Despite the Oscar-nominated animated version from Disney, painter-poet-playwright-novelist Jean Cocteaus first foray into feature filmmaking, even 50 years after its original release, remains the finest telling of Beauty And The Beast fable.
Day is ravishing as the maiden who offers herself as prisoner in place of her weak-willed and manipulative father after he is caught stealing a rose from the enchanted garden of the secretive beast. Cocteau-favourite Marais, in turn, achieves a sort of tormented magnificence as the manimal of the title, although he fails to match it in his secondary roles as the foolish and overbearing wastrel Avenant and the smarmy prince.
Blissfully free of the PC feminist leanings of the animated version, this black-and-white fantasia revels instead in grandiose medieval settings and technical trickery. Marvellous surreal effects live on the minds eye long after the lights go up: the beasts smoking paws; a living mantelpiece; the billowing white drapes as Belle is carried along a castle corridor, seemingly without moving her feet; and ethereal human arms brandishing candelabra.

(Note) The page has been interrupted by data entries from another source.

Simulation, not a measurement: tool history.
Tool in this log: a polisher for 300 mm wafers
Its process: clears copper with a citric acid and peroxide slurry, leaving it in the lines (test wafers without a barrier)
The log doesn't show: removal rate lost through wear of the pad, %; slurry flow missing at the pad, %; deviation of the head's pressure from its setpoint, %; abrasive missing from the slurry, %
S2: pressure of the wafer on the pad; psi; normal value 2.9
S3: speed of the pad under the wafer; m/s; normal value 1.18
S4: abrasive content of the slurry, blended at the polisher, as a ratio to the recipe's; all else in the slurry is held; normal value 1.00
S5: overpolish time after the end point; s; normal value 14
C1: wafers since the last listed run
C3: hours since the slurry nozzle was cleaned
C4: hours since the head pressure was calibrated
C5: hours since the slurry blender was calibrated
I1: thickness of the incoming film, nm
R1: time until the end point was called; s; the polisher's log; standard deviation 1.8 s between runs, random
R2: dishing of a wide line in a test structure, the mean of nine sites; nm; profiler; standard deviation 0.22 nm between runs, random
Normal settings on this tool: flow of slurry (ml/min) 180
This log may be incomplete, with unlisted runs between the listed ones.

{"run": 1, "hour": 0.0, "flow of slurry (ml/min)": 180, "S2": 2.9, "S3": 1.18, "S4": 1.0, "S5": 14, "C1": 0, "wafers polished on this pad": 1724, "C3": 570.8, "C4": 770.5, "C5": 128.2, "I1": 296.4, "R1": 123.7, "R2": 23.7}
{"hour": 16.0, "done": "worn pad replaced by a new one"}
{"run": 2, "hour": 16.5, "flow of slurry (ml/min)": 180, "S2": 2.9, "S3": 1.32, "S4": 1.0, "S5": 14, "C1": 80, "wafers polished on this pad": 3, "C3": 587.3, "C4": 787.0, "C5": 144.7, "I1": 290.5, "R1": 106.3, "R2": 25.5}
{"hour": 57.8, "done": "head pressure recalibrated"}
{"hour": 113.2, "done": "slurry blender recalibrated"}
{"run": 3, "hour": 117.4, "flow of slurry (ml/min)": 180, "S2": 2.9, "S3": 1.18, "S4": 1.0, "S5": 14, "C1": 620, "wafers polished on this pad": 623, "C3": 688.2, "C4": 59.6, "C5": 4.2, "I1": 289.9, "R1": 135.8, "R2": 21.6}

Cocteau uses wispy strands of lighting to magical effect and, to his credit, never attempts to fashion anything but a fairytale, inducing a childlike wonder rather than some cerebral reaction the subtitles are of a limited nature. Even the warm comedy of the sleeping footmen in the farmyard and Belles spiteful sisters bickering still rings true. Years have not dulled the lustre of this classic, the impact of a big screen viewing is nothing short of astonishing.